After serious losses Agamemnon sends ambassadors to the tent of Achilles with ample apologies, full of restitution and promises of large gifts. Achilles, with marvelous eloquence, refuses all. The Trojans continue to gain upon the Achæans, driving them behind their ramparts, and setting fire to their ships. All the noted chieftains are wounded and disabled. At this juncture Achilles' dear friend, the companion of his boyhood, whom he loves with a love passing that of woman, Patroclus, begs Achilles to join the combat. Achilles refuses, but he allows Patroclus to don the famous armor of Achilles and to lead the Myrmidons into the battle. The Trojans, thinking that Patroclus is Achilles, are driven back in flight; but the valiant Hector, leader of the Trojans, fights with Patroclus and slays him. When the news is brought to Achilles he tears his hair, lies in the dust moaning terribly, and swears never to taste food until he has revenged his friend. His mother and her sea-maidens rise from the deep to comfort Achilles. Again Thetis proceeds to Olympus with a petition to obtain from [Page 116]  Hephæstos (the smith-god) a most wondrous suit of armor. Clad in this glittering mail, the light of his shield shining afar off, as shines the light of the moon, the infuriated Achilles shouting his terrible war-cry, his teeth gnashing, his eyes blazing, dashes his steeds into the fight.

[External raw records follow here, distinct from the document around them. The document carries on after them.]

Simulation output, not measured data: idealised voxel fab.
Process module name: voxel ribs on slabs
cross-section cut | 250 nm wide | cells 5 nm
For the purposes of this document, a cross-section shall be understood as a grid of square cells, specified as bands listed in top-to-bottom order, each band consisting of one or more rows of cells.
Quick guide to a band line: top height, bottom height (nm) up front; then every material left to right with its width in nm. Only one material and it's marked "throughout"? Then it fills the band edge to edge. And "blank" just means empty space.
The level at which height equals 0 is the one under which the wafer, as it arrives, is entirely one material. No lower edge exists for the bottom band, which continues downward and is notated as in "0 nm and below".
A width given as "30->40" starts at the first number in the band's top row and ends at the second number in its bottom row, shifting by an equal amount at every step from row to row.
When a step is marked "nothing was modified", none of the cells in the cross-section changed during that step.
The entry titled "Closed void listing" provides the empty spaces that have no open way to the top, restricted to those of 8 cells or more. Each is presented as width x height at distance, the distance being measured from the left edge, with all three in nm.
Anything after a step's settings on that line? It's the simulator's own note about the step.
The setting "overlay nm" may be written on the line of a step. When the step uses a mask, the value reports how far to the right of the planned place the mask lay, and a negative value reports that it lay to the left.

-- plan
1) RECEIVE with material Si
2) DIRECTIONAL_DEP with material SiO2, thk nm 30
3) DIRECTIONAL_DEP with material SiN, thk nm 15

Everything yields to him; the Trojans flee within their gates; the River Scamandros rears his furious wave against him. But the gods fight for Achilles, and Hector, in the sight of his aged parents, is slain, mutilated, bound to the swift chariot of Achilles, and his fair head trailed in the dust. Now Achilles had sworn to give the corpse of Hector to the dogs; but the gods put into the heart of old Priam the thought of going in person to Achilles to beg the body of his son. He proceeds to the. tent. What happens Homer shall tell: "But they were unaware of great Priam as he came in, and so stood he a-nigh and clasped in his hands the knees of Achilles, and kissed his hands, terrible, man-slaying, that slew many of Priam's sons * * * * So Achilles wondered when he saw god-like Priam, and the rest wondered likewise, and looked upon one another. Then Priam spake and entreated him, saying: 'Bethink thee, O Achilles, like to the gods, of thy father that is of years with me, on the grievous pathway of old age. Him haply are the dwellers round about entreating evilly, nor is there any to ward from him ruin and bane. Nevertheless, when he heareth of thee as yet alive, he rejoiceth in his heart and hopeth withal day after day that he shall see his dear son returning from Troy land. But I, I am utterly unblessed since I begat sons, the best men in wide Troy land, but declare unto thee that none of them is left * * * * Yea, fear thou the gods, Achilles, and have compassion on me, even me, bethinking thee of thy father. Lo, I am more piteous than he, and have braved what none other man on earth hath braved before, to stretch forth my hand toward the face of the slayer of my sons.

"Thus spake he, and stirred within Achilles desire to make lament for his father. And he touched the old man's hand and gently moved him back. And as they both bethought them of their dead, so Priam for man-slaying Hector wept sore as he was fallen before Achilles' feet, and Achilles wept for his own father and now again for Patroclus, and their moan went up throughout the house."

So Priam takes home the dear son's body; and Hector's aged mother, Hekuba, and his sweet young wife, Andromache, make lament; and Argive Helen wails for him who was ever gentle to her and reproached her not–her at whom all men shudder. And the Trojans make a lofty pyre, and mourn nine days, and on the tenth they hold the funeral for Hector, tamer of horses. So closes the Iliad.

Let us turn now to the fascinating adventures of the steadfast, goodly Odysseus, that crafty man of many devices. The plot has been admirably told in a simple manner by Charles Lamb, in his "Voyage of Ulysses." But in simplicity of narration, and in absorbing interest, the text itself is supreme; and apart from any poetical value, the story is a never-failing delight to the imagination of old and young. As the Iliad treats of war, the Odyssey deals mainly with domestic life; "the one," says Bentley, "is for men, the other for women."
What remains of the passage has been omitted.